Output Files¶
Every benchmark run creates a timestamped output directory containing configuration, metrics, traces, and verification results. This guide explains each file and how to use them.
Output directory structure¶
benchmark_output/
└── 09:01:2026-10:30:00-a1b2c3d4/
├── config.yml # Resolved configuration
├── health_check_results.txt # Benchmark verification
├── wandb_run.json # WandB run info (if enabled)
├── metrics/
│ ├── request_level_metrics.jsonl
│ ├── summary_stats.json
│ ├── throughput_metrics.json
│ ├── slo_results.json
│ ├── prefill_stats.json
│ ├── ttfc.csv / ttfc.png
│ ├── tbc.csv / tbc.png
│ ├── tpot.csv / tpot.png
│ ├── end_to_end_latency.csv / .png
│ └── ... (other metric files)
├── traces/
│ └── trace.jsonl
└── wandb/ # WandB local files (if enabled)
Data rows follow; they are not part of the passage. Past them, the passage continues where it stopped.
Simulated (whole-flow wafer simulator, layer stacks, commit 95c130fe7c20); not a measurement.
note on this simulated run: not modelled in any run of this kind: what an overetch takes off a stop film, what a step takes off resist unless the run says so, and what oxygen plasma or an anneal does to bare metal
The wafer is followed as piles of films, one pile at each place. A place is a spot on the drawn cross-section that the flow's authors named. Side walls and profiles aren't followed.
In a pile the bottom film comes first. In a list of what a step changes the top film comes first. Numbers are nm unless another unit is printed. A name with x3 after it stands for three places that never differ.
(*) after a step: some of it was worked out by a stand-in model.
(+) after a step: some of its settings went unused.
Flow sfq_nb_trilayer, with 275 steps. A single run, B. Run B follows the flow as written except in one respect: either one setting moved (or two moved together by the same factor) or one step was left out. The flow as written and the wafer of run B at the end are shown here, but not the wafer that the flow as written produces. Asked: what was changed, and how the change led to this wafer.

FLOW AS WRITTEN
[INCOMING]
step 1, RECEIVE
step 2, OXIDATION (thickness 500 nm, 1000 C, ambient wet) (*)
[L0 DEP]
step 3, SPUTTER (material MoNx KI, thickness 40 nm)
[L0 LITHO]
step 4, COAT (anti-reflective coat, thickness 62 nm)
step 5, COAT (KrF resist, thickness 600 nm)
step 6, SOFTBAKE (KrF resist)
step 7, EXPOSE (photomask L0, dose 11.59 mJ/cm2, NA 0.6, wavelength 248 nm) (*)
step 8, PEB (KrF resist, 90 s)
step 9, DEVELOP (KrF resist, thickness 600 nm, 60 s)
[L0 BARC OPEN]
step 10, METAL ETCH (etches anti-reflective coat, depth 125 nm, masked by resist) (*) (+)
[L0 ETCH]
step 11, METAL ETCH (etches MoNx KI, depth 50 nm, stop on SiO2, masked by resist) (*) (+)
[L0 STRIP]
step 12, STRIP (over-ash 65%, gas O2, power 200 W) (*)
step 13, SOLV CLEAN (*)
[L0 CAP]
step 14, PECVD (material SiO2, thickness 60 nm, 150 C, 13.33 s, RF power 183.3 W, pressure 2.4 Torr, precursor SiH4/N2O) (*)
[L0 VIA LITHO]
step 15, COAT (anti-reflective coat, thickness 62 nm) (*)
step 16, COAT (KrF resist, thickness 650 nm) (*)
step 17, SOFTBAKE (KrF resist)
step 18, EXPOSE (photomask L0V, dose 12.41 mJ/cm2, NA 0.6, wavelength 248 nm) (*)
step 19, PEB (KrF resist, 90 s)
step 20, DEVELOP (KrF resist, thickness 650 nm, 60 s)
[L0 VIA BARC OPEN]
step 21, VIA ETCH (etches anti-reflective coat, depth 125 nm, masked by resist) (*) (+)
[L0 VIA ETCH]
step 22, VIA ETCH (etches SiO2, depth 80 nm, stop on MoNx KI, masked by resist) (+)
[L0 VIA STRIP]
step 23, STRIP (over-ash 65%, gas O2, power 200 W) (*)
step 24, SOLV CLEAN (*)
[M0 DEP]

The directory name format is: DD:MM:YYYY-HH:MM:SS-<config_hash>
Configuration file¶
config.ymlThe fully resolved configuration used for the benchmark:
output_dir: benchmark_output/09:01:2026-10:30:00-a1b2c3d4 seed: 42 session_generator: type: synthetic session_graph: type: linear inherit_history: true num_request_generator: type: uniform min: 2 max: 6 # ... all resolved values
This file enables exact reproduction of the benchmark.
Metrics directory¶
- request_level_metrics.jsonl
JSON Lines file with one record per completed request:
{ "request_id": 75, "session_id": 8, "session_total_requests": 8, "scheduler_ready_at": 0.53709, "scheduler_dispatched_at": 0.53709, "client_picked_up_at": 0.53723, "client_completed_at": 0.60328, "result_processed_at": 0.60346, "num_delta_prompt_tokens": 6, "num_total_prompt_tokens": 6, "target_num_delta_prompt_tokens": 6, "num_output_tokens": 7, "num_requested_output_tokens": 7, "num_total_tokens": 13, "is_stream": true, "tpot": 0.00688, "ttfc": 0.0243, "end_to_end_latency": 0.06559, "normalized_end_to_end_latency": 0.00937, "output_throughput": 106.72167, "tbc": [0.00814, 0.0067, 0.00687, 0.00611, 0.00658, 0.00689] }
Key fields:
Timing: Timestamps at each lifecycle stage
Latencies:
ttfc,tbc,tpotin secondsTokens: Prompt and output token counts
Status:
success,error_code
- summary_stats.json
Aggregate statistics:
{ "Number of Requests": 560, "Number of Completed Requests": 555, "Number of Errored Requests": 0, "Number of Cancelled Requests": 5, "Error Rate": 0.0, "Cancellation Rate": 0.009, "Number of Sessions Seen": 110, "Successful Sessions": 100, "Errored Sessions": 0, "Cancelled Sessions": 0.0, "Incomplete Sessions": 10, "Observed Session Dispatch Rate": 11.43 }
- throughput_metrics.json
Throughput measurements:
{ "tpot_based_throughput": 76.99, "tbc_based_throughput": 11.32 }
tpot_based_throughput: Total output tokens / total timetbc_based_throughput: Throughput based on average TBC
- slo_results.json
SLO evaluation results (if SLOs were configured):
{ "all_slos_met": true, "results": [ { "met": true, "slo_metric_key": "ttfc_p99", "observed_value": 0.055, "threshold": 0.5, "percentile": 0.99, "metric": "ttfc", "name": "P99 TTFC", "lower_is_better": true } ] }
Used by capacity search to determine pass/fail.
- prefill_stats.json
TTFC grouped by prompt length for prefill analysis:
{ "metric": "ttfc", "group_by": "target_num_delta_prompt_tokens", "groups": { "128": {"count": 50, "mean": 0.034, "p99": 0.055}, "256": {"count": 48, "mean": 0.041, "p99": 0.062} } }
Metric distribution files¶
For each metric, a CSV and PNG file are generated:
ttfc.csv - Time to First Chunk percentiles:
,cdf,Time to First Chunk
0,0.0,0.0169...
1,0.01,0.0182...
2,0.02,0.0187...
3,0.03,0.0191...
4,0.04,0.0195...
5,0.05,0.0203...
6,0.06,0.0209...
7,0.07,0.0213...
8,0.08,0.021...
9,0.09,0.0218...
...
100,1.0,0.176...
ttfc.png - Distribution histogram showing TTFC values across all requests.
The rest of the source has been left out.